A CHAPLAINCY service specifically for LGBTI+ people is needed because a safe space and dignity cannot be guaranteed in every church, the diocese of Oxford has said.
Eight chaplains — lay and ordained — have volunteered for the service, which will offer “non-judgemental listening and support, and prayerful affirmation for LGBTI+ people, their families and friends”. It is open to anyone aged 18 and above who has “questions, concerns, or pastoral needs relating to issues of gender or sexuality”.
The diocesan website says that the service has been requested by LGBTI+ people in the diocese, who have reported that they “can find it difficult to find safe places in which they can open the conversations they need to have”, and that it will provide “a safe space and dignity for every person at a time when these cannot be taken for granted”. It also refers to “the problematic relationships between LGBTI+ people and the institutional Church”.
The service was promised by the diocese’s bishops in 2018, in a letter sent to all clergy which expressed concern about the “pain” caused to LGBT people and their families by the Church’s ongoing debates over sexuality (News, 31 October 2018). It now has its own pages on the diocesan website, in which it says that some LGBTI+ people do not know how they will be greeted by their local church, or if they will be permitted to serve: “Tragically, there are often stories of traumatic rejection by faith communities and experiences of exclusion, isolation, bullying and harassment. This is unacceptable.”
It is expected that the chaplains will “help the Diocese to learn from the insights they are gaining through this process”, although a spokesman emphasised that the service was confidential and that feedback would be “in general terms”.
The chaplains will work “within the House of Bishops guidelines on human sexuality” (the 1991 Issues in Human Sexuality statement and the 2014 pastoral document), “embracing a non-judgemental attitude toward persons in regard of their sexuality, welcoming and valuing every person as equal in the eyes of God”.
They include both LGBTI+ and straight people from a mix of theological backgrounds. Among them is the Revd Jonny Dade, an assistant curate in High Wycombe, who said this week that the service “exists to support all those who have felt hurt or marginalised by the Church, and so our role is not to make judgements or advocate for any particular theological position.

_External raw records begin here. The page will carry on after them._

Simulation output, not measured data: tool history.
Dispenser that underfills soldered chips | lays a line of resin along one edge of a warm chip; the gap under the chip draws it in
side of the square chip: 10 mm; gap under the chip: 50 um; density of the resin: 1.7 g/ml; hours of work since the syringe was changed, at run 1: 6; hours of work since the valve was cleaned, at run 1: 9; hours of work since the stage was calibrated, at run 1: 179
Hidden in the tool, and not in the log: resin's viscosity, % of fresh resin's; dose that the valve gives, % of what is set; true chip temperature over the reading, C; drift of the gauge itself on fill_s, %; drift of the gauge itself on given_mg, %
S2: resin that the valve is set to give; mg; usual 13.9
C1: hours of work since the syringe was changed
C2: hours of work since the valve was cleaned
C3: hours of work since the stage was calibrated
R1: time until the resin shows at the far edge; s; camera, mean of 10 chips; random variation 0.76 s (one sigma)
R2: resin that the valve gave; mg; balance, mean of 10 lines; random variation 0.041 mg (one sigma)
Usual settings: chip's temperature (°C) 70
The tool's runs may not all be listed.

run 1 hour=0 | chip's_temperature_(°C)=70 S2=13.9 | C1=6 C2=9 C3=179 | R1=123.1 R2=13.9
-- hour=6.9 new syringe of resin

“Among those who seek out the Chaplaincy Service will be Christians who want to remain faithful to an historical interpretation of the Bible. To that extent, it’s important to have a variety of experiences and perspectives represented on the Chaplaincy Team, including those like myself who hold orthodox views.”
Another of the chaplains, James Lawbuary, a youth worker, described in an online film his coming out as a teenager and having “struggled through various different church situations”.
Some have questioned whether the creation of a specialist service is the right response.
“If the diocese has noticed that (some of) its parishes are failing a significant proportion of parishioners, then that needs to be treated as the serious and systemic problem it is — creating a parallel pastoral system like this is a sticking plaster on a gaping wound,” an ordinand, Ruth Harley, wrote on Twitter.
The chaplaincy was announced in an ad clerum from the Acting Bishop of Oxford, the Rt Revd Colin Fletcher, who said that he was “inclined to agree” with those questioning the content of the House of Bishops’ recent pastoral statement on civil partnerships (News, 31 January): “it presents the teaching of the Church on these matters as static and immovable.”